Many local people and those concerned about climate change were appalled about the idea of a new fossil-fuelled power station. Around 14,000 people objected to the application.

An amended application attracted 22,000 objections and plans were drawn up for a Public Local Inquiry. The government reporters for the inquiry held two session for the public ahead of the formal inquiry sessions, with several hundred people turning up.

The tide was turning against fossil fuels, with the only other coal-fired power station application in the UK, at Kingsnorth in Kent, being shelved in 2009. Seeing the weight of public opinion and following a change from support to opposition by North Ayrshire Council, the developers pulled the plug in June 2012, just before the public inquiry was due to get underway.

Uphill struggle against dirty developments

One of the big surprises for the local campaigners was that they would not be able to challenge the need for a new power station. They could talk about how high the fence was supposed to be, what colour the chimney was painted and how it might affect traffic.

But they could not point out that the 2009 Climate Act required us to reduce emissions, that Scottish electricity demand was actually falling or that there was a very rapid growth in renewable electricity. They could not express their concern that the coal might come from mines with terrible condition for miners.

The inquiry would be restricted to ‘local’ issues because the idea of a new power station at Hunterston was already deemed a strategic priority for Scotland. And that’s because it was in the current National Planning Framework, the government document that sets out, among other things, infrastructure plans of national importance.

Many times local objectors have found they have an uphill struggle to oppose a development near them because that field is designated in the local council’s plan for housing, or that bit of countryside is in the National Planning Framework for a motorway.

People mostly only hear about a proposed development near them when it comes in as a planning application but the time to really try to stop something objectionable might well have been several years earlier, when one of these strategic planning documents was being put together.

Creating a new National Planning Framework

The Scottish Government has begun the process of creating the next National Planning Framework, with a deadline last week for the first set of public inputs.

Key differences this time are that the new Framework will cover policies and priorities for 10 years, up from the five years of previous versions, and the whole thing will be subject to a vote in Parliament, after next year’s Scottish election.

The National Planning Framework is a key document in shaping our nation and it can be full of things which help deliver a low-carbon Scotland or it can perpetuate our current high-carbon ways.

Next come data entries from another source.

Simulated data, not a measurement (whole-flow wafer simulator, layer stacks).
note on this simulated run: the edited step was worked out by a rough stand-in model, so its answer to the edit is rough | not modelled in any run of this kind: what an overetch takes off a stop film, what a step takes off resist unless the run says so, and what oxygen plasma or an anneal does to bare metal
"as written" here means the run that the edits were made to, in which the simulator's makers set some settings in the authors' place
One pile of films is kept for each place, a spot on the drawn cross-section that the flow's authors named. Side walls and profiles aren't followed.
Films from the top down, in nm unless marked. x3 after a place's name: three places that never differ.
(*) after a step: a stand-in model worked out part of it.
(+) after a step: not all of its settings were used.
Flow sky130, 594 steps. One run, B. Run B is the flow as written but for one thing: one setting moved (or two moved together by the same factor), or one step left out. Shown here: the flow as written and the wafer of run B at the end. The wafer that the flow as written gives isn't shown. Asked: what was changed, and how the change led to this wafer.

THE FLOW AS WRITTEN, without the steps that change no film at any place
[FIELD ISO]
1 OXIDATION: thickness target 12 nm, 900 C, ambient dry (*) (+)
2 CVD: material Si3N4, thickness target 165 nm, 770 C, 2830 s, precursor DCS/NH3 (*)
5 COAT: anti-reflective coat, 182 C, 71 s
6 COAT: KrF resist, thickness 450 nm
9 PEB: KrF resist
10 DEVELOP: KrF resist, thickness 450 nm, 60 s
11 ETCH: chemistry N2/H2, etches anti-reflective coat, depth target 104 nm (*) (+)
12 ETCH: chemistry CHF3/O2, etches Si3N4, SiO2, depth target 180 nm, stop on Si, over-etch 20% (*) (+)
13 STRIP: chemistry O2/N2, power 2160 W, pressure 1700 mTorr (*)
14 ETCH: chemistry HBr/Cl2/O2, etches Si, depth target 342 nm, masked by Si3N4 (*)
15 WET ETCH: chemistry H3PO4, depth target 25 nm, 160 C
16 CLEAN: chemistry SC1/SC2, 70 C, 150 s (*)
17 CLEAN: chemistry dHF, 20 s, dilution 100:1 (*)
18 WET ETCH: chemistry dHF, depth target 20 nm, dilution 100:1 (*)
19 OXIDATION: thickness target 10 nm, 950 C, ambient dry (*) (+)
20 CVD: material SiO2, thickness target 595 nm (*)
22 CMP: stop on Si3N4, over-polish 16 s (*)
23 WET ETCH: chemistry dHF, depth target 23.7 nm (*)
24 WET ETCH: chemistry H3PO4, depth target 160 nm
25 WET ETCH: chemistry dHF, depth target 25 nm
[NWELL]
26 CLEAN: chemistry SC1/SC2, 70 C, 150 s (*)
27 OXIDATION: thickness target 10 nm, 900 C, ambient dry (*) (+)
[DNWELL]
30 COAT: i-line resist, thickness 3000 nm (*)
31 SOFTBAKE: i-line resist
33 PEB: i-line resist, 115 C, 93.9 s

One of the developments which will be trying to get in will be another power station at Hunterston, this time a gas-fired one. One of the positives is that it will probably exclude any future fracking applications.

If you care about the future you should look at the proposals when they emerge later this year, to support the good things but oppose the bad, because waiting until a planning application comes in is likely to be much too late.

Dr Richard Dixon is Director of Friends of the Earth Scotland. A version of this article appeared in The Scotsman on Tuesday 5th May 2020.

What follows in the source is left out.